Forex or FX financial terms are abbreviated from “Foreign Exchange”. Forex Trading takes place in “Forex Market” where multinational currency pairs are being bought and sold. Forex market is the most developed yet the highest liquid financial market. All of the international currency prices are being set in this huge market. According to the information taken from Wikipedia, the daily transaction turnover of foreign exchange market is US$3.98 trillion as of April 2010 and continuously growing.
In the Forex market, you can exchange the countries’ currencies (buying/selling). Euro (€), USD ($), Great Britain Pound (£), Swiss Franc (CHF) and Japanese Yen (JPY) pair combinations cumulatively make the 70% of transactions volume of this market.
Most Frequently Traded Currency Pairs of Forex
- USD: United States Dollar
- EUR: Euro
- JPY: Japanese Yen
- GBP: Great Britain Pound
- CHF: Swiss Franc
- CAD: Canadian Dollar
- AUD: Australian Dollar
- YTL: Turkish Lira
What is the meaning of “Leverage” in Forex?
1 LOT equals to USD ($) 10,000. But you have deposited a total amount of USD ($) 100. How could it be?
In the traditional trading market, if you want to trade with USD ($) 10,000, you have to deposit USD ($) 10,000.
But in the Forex market, the situation is totally different. Thanks to “Leverage” mechanism that you can deposit much less amount than you aim to trade.
“Leverage Factor” or “Leverage Ratio” gives us the ability of trading with a multiplier. This means that the money you deposit is only for “Guarantee” on a one-to-one basis. All of the trades are being made via the leverage mechanism. But do not forget that the leverage both involves higher profit opportunities and loss threats with the same weight.
For Example: If you have selected 100:1 as a leverage ratio, your deposited money will be multiplied by 100 in the foreign exchange market. This means that you will be trading with x100 amount. And you will naturally realize the profit or loss of your transactions by the result of leverage effect. So one of the most important things to care about in forex trading is preferring the most suitable leverage ratio according to your trading experience.
A Sample Forex Trade Transaction:
- You as a forex (fx) trader have opened an account for USD ($) 1,000.
- You have bought 1 LOT of EUR/USD (€/$) parity with a buying price of 1.2000.
- This transaction means that: You have BOUGHT 1*10,000=10,000 EUR (€) and SOLD a reciprocal amount of USD ($).
- “Leverage Ratio” of your account is 100:1 and “Margin Ratio” is 1 %.
- So, 10,000/100=100 EUR (€) amount is blocked as a “Guarantee” in your account.
Then the market raised from EUR/USD (€/$) 1.2000;
- You have SOLD our 1 LOT EUR/USD (€/$) at 1.2010 which has a buying cost of 1.2000.

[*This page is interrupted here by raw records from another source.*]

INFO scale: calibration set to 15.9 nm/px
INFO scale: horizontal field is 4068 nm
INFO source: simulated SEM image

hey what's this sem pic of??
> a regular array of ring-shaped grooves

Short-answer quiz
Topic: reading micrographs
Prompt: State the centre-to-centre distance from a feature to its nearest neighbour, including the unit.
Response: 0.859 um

- You have earned 10 PIPS for each LOT. You have bought and got 1 LOT so our profit is 10 PIPS in total which makes 10 USD ($) profit.
- Your account balance increased to USD ($) 1,010 and your profit percentage for this transaction become 1%.
Reversely, the market falls from EUR/USD (€/$) 1.2000;
- You have SOLD our 1 LOT EUR/USD (€/$) at 1.1990 which has a buying cost of 1.2000.
- You have lost 10 PIPS for each LOT. You have bought and got 1 LOT so our loss is 10 PIPS in total which makes 10 USD ($) loss.
- Your account balance decreased to USD ($) 990 and your loss percentage for this transaction become 1%.